To date, Arnoldo Mondadori Editore S.p.A. holds a total of no. 1,346,703 treasury shares, equal to 0.515% of the share capital.

Here below is the information provided, also with regard to the provisions of art. 132 of Legislative Decree 58/1998 and to the provisions of art. 144-bis of Issuer Regulation no. 11971/1999, on the authorization issued by the Shareholders’ Meeting.

Motivations
The motivations underlying the authorization granted to purchase and sell treasury shares refer to the opportunity to attribute to the Board of Directors the power to:

  • to use the treasury shares purchased as compensation for the acquisition of interests within the framework of the Company’s investments;
  • to use the treasury shares purchased against the exercise of option rights, including conversion rights, deriving from financial instruments issued by the Company, its subsidiaries or third parties and to use the treasury shares for lending, exchange or transfer transactions or to support extraordinary transactions on the Company’s capital or financing transactions that imply the transfer or sale of treasury shares;
  • to undertake any investments, directly or through intermediaries, including for the purpose of containing abnormal movements in share prices, stabilizing share trading and prices, supporting the liquidity of the share on the market, in order to foster the regular conduct of trading beyond normal fluctuations related to market performance, without prejudice in any case to compliance with applicable statutory provisions;
  • to possibly rely on investment or divestment opportunities, if considered strategic by the Company, also in relation to available liquidity;
  • to sell treasury shares as part of share-based incentive plans pursuant to art. 114-bis of Legislative Decree 58/1998, and of plans for the free allocation of shares to Shareholders.

Duration
The authorization to purchase treasury shares is set to last until the approval of the financial statements for the year ending 31 December 2019, while the authorization to sell is granted to last for an unlimited period.

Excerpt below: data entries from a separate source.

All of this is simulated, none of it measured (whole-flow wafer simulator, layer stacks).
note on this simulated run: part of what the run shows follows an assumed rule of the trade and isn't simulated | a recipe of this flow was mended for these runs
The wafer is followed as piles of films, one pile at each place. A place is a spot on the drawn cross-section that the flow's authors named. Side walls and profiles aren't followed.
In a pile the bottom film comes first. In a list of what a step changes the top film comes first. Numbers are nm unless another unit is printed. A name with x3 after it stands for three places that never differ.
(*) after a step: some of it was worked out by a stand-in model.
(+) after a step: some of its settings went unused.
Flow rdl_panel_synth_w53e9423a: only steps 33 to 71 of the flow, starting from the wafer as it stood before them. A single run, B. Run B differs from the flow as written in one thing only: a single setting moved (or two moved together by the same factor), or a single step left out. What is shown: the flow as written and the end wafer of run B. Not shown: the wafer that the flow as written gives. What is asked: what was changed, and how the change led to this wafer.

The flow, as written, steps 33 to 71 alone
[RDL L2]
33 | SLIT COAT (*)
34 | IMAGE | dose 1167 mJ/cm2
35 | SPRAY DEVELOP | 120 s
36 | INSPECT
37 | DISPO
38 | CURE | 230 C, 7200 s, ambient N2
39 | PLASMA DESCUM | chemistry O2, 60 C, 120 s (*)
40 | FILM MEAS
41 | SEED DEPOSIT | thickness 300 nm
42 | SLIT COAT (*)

Maximum number of purchasable treasury shares
The authorization refers to the purchase, including in more than one tranche, of a maximum number of ordinary shares with a nominal value of € 0.26 each, also taking into account the shares held directly or indirectly in the portfolio from time to time, up to a cap of 10% of the Company’s share capital.

Criteria for purchasing treasury shares and indication of the minimum and maximum purchasing cap
Purchases shall be made on regulated markets pursuant to the combined provisions of art. 132 of Legislative Decree no. 58/1998, of art. 5 of Regulation (EU) 596/2014, (ii) of art. 144-bis of the Issuer Regulation, (iii) of the EU and national legislation on market abuse, and (iv) of Accepted Market Practices.

Specifically, purchases shall be made on regulated markets, according to operating criteria which do not allow the direct combination of the purchase negotiation proposals with pre-determined sale negotiation proposals.

The minimum and maximum purchase price would be determined under the same conditions established by the preceding Shareholders’ Meeting authorizations, i.e. at a minimum unit price not lower than the official Stock Exchange price of the day preceding the purchase transaction, reduced by 20%, and a maximum not higher than the official Stock Exchange price of the day preceding the purchase transaction, increased by 10%.

In terms of daily prices and volumes, the purchase transactions would be completed in compliance with the conditions established in art. 3 of the Delegated Regulation (EU) 2016/1052.

Purchases instrumental in (a) the support to market liquidity and (b) the purchase of treasury shares to build a so-called “treasury shares” portfolio, shall also be made in accordance with the conditions provided by market practices, under the combined provisions of art. 180, par. 1, lett. c) of Legislative Decree 58/1998 and of art. 13 of (EU) Regulation 596/2014.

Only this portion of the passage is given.